How people learn is of particular interest to parents and educators alike. For those who have studied how to learn, it’s evident that there are three distinct stages of learning. Those stages are known by different names, depending on what educational pedagogy you follow. To be sure, there are subtle differences between them, but the heart of the matter remains the same.
The Stages of Learning
Learning takes place in these stages:
|Education||Classical Model||Charlotte Mason||Unschooling|
|1. Overview||1. Grammar – Memorization||1. Collect||1. Extensive Exposure|
|2. Familiarity||2. Dialectic – Logic||2. Connect||2. Feed Interest|
|3. Expertise||3. Rhetoric – the Art of Persuasion||3. Compose||3. Fuel Passion|
How It Used to Be
When I was growing up, “learning” – the expectation that we would fully understand something – went fast. To clarify, we were often shown a concept or explained once and then expected to “get it.
At least, I think that’s what happened. I’m not exactly sure.
We were expected to know the first thing because we’d already moved on to the next thing. Since it was assumed we all understood the first thing, kids who couldn’t keep up with all the new stuff moved into the slower groups—those who could keep up (or pretend that they could) were segmented into the upper level. The kids bumbling along but not as slow were placed in the middle level.
We all tried our darndest not to be relegated to the lower level.
Everything is New
However, to kids, everything is new. They have little context about where to place all of the things they are learning. And kids are distracted (some more than others) by all the new things they are seeing, hearing, and feeling. For example, when you read a beloved childhood book to your child for the first time, you have associated memories. For your child, it’s the first point of contact.
Years ago, I heard Andrew Pudewa state that they most likely need it if your kid asks for help.
That was a paradigm shift for me since I grew up in a system where asking questions or needing help was frowned upon or showed weakness. In reality, when our children ask questions, they are trying to contextualize information and create a grid for new or unfamiliar information.
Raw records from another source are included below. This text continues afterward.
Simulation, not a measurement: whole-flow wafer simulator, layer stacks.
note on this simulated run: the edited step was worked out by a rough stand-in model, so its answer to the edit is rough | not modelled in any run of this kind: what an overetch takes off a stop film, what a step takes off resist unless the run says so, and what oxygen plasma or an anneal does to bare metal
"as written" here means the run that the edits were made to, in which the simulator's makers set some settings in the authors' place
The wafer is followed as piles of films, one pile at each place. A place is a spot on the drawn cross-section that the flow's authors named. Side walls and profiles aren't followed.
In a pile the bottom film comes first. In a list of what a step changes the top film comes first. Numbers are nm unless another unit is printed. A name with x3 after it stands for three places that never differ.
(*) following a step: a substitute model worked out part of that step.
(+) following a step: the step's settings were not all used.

Why Learn About How We Learn?
When we understand how people learn, we can strategize our homeschool experience far beyond simply purchasing a curriculum. Of course, the curriculum is a piece of our overall strategy, along with nature studies, field trips, hands-on experiences, camps, community service, and more.
Also, knowing how people learn, and specifically how our kids learn, allows us to create a robust and dynamic homeschooling life that feeds the heart AND mind while doing all of the other necessary activities that educating humans require.
What to Expect When Homeschooling
Because we have a better understanding of how people learn, we can permit ourselves to go slower when needed. We adjust – cutting down on expectations or ramping them up as needed. We will come to expect questions and confusion – even occasional mayhem and frustration. Awareness that children will hit a point of “not getting it” allows that friction to be part of the process of learning instead of allowing frustration to mold our relationships or character.
So, what does this look like?
Let’s use learning how to knit as an example. These stages are the same if you are five years old or fifty!
Exposure to the tools and vocabulary of knitting: I need to learn how to hold the needles, position the yarn, “feed the yarn,” even roll the yarn into a ball, understand terms like “knit,” “pearl,” “cast on,” “cast off,” etc. I need to learn how to store my materials properly and practice the basics –like knit and pearl until they become second nature. I might find a knitting mentor, or call Gram, or watch YouTube videos, go to yarn stores, join Raverly or sign up for an online class or club as I gain exposure and an overview of what knitting is all about.
I am familiar with the terms in this stage, so I don’t have to look them up every time. I can easily practice casting on and knitting rows, pulling out, reading patterns, and gaining in my ability to knit with precision and care and follow directions, read patterns, and complete a small project with success. This is where friction often happens because the excitement of something new and novel has worn off, and you are not yet proficient enough to shake off mistakes. Re-working, tearing out work you’ve already done, looking up mistakes, asking questions, and problem-solving will get you through this stage.
At this stage, I begin to knit with some proficiency. Patterns or stitches are memorized, completing projects becomes second nature; consequently, I begin to modify or create original designs and perhaps even teach others to knit. This expertise allows me to delve into various aspects of fiber arts, adding other needlecrafts to my repertoire. I take joy in learning and modifying, doing, and adding to my knowledge base.
Do you see how this goes?
You can apply it to Math or star gazing, cooking, or mechanics regardless of age.
Understanding that there are stages of learning and that friction is just a part of the process can make learning anything more enjoyable!